One attends a lot of artist talks and watches a lot of documentaries about art and artists, and I’m sure I’m not the only one who’s noticed that in the telling of their “career biography” artists always skip a chunk of time.
They don’t skip the very beginning, they often romanticize that first night in NYC/Paris/Berlin/Tokyo, the thin sheets, the starved wandering through the streets staring at absurdly rococo cupcakes and one’s own reflection in the windows, passing out drunk in gutters, etc, but then the next thing you know they’re talking about how they rented the Guggenheim to produce their opera or some such thing.
But what about the concrete interim, the actual time spent at the beginning of the verb “emerging”? It’s a strange time, during which one is not sure if there’s even going to BE a “next stage”; what if this is it? Can an artist or ensemble remain teetering on this sharp edge forever? (Yes actually, unfortunately I know a couple of late-in-life artists who have spent their entire lives in a liminal phase between their university degree and their second grant…)
Because I am too impatient to do nothing but make work (I guess I’m speaking to an imaginary alter ego in this post, blog tone and context is difficult…) I intend to document this period, and the process of PPL producing these multi-disciplinary opera things in this in-between time, on an alternative route (alternative to Fringe, and for-profit production) while still starving but not doing that terribly in terms of actual audience (people seeing the work is really the only thing I can justify caring about). So without further ado…
Episode One: SPACE!
We always get some space and legitimacy first so we can set up a project timeline and start gathering collaborators. Here’s a smattering of the best places to get spaces in NYC and Brooklyn, some we have worked in, others won’t take us (YET!) or we haven’t applied (YET!):
Lower Manhattan Cultural Council (development space, much of it on Wall Street, very inspiring spaces, helpful people)
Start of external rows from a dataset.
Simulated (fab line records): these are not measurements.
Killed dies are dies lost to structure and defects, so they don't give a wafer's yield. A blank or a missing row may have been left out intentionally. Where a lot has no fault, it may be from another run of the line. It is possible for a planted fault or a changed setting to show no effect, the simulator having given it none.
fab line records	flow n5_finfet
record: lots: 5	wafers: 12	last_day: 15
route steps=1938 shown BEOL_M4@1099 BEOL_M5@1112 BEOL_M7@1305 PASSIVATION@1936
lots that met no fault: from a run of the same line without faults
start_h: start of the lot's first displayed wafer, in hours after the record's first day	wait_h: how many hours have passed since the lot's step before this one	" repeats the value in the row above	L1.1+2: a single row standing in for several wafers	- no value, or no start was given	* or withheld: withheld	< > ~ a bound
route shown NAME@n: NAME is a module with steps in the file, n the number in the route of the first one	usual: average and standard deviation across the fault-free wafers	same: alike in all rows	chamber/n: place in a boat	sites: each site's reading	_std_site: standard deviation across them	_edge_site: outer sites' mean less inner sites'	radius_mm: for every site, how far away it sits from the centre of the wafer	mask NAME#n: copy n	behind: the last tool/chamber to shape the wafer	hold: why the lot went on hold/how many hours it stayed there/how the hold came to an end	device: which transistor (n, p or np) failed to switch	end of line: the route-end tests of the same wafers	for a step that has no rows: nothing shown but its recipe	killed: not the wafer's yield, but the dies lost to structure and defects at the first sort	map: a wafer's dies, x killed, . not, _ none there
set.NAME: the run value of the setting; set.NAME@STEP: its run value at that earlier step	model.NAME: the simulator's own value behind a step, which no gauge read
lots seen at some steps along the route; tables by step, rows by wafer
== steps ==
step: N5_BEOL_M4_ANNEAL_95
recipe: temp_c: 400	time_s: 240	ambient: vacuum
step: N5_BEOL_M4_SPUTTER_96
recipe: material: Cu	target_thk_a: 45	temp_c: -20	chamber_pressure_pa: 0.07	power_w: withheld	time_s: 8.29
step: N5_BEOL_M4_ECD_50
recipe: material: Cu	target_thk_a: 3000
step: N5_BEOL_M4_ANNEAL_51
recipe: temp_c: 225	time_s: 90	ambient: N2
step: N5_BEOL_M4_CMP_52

chashama (storefront space, they let you do whatever you want and don’t bother/help you, depends on your attitude about that)
HERE Arts Center Residency Program (HARP) (space, development support)
Incubator Arts Project (performance weekend at St. Mark’s Church and some development assistance)
Yaddo, the MacDowell Colony (space in a quiet place to write or make video or whatever it is you do)
The Watermill Center (space and support out on Long Island with Robert Wilson)
Sundance Theater Lab (space, workshops, peer support, cowboys)
Brooklyn Arts Exchange (space, support for theater and dance, focus on women and dance)
The Performance Project @ University Settlement (space, support)
Tribeca Performing Arts Center (space and production)
LaGuardia Performing Arts Center (space in Long Island City)
IRT (they have a residency program called 3B but it costs money, about $500 a week)
Theaterlab (same deal as IRT, $250 per performance, ulp)
Some of these are easy to get into, some are not so easy. Some residency programs are pretty focused on financial support, so if most of one’s donations are in-kind rather than monetary (or if the project budget is under $3,000), I think one is better off directly contacting spaces such as these, usually they get half or all of your box office in exchange for space. Some have submission guidelines and deadlines, others do not:
Dixon Place (performance slots, special emphasis on queer, female-artist, and provocative experimental work, awesome people, great space, nothing but love in my heart for Dixon Place)
University of the Streets
Gathering of the Tribes Gallery
ABC No Rio
A lot of these are performance space only, but rehearsal space is a bit easier to come by; I try to think about rehearsing in awkward spaces as a healthy creative obstruction.
The next step, I think, is working in spaces nationally, and then internationally. Production beyond the bare basics of making it work in a space here in the city is beyond PPL’s reach at this point, hopefully this will be the next thing to change…if the space is there, we can make something happen in it without anything but other people’s trash and our bodies (the freegan approach to production is the next installment of this)!